AI-as-exploration: Navigating intelligence space
This work addresses the need for a broader scientific perspective on AI's potential to reveal diverse forms of intelligence, which is foundational for AI researchers and theorists.
The paper tackles the problem of defining AI's role in exploring intelligence beyond human and animal forms, proposing 'AI-as-exploration' as a framework and illustrating it with a case study showing that Large Language Models achieve human-level accuracy in concept combination tasks but through different mechanisms.

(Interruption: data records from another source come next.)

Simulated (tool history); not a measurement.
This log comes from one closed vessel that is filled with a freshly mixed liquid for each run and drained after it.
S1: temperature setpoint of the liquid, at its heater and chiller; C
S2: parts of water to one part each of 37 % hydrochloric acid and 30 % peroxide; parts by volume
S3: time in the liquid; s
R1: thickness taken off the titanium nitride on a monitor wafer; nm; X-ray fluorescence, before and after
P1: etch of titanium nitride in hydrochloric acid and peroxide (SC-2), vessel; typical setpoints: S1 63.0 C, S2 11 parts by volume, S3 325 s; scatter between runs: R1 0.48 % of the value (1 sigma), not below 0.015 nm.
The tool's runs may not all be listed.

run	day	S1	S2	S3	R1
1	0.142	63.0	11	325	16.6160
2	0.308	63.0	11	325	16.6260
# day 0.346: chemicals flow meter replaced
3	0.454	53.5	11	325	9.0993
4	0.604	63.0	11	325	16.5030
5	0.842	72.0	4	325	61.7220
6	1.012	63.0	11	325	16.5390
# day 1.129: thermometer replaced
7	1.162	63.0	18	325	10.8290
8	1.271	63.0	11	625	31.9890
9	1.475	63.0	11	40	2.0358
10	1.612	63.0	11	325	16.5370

Artificial Intelligence is a field that lives many lives, and the term has come to encompass a motley collection of scientific and commercial endeavours. In this paper, I articulate the contours of a rather neglected but central scientific role that AI has to play, which I dub `AI-as-exploration'.The basic thrust of AI-as-exploration is that of creating and studying systems that can reveal candidate building blocks of intelligence that may differ from the forms of human and animal intelligence we are familiar with. In other words, I suggest that AI is one of the best tools we have for exploring intelligence space, namely the space of possible intelligent systems. I illustrate the value of AI-as-exploration by focusing on a specific case study, i.e., recent work on the capacity to combine novel and invented concepts in humans and Large Language Models. I show that the latter, despite showing human-level accuracy in such a task, probably solve it in ways radically different, but no less relevant to intelligence research, to those hypothesised for humans.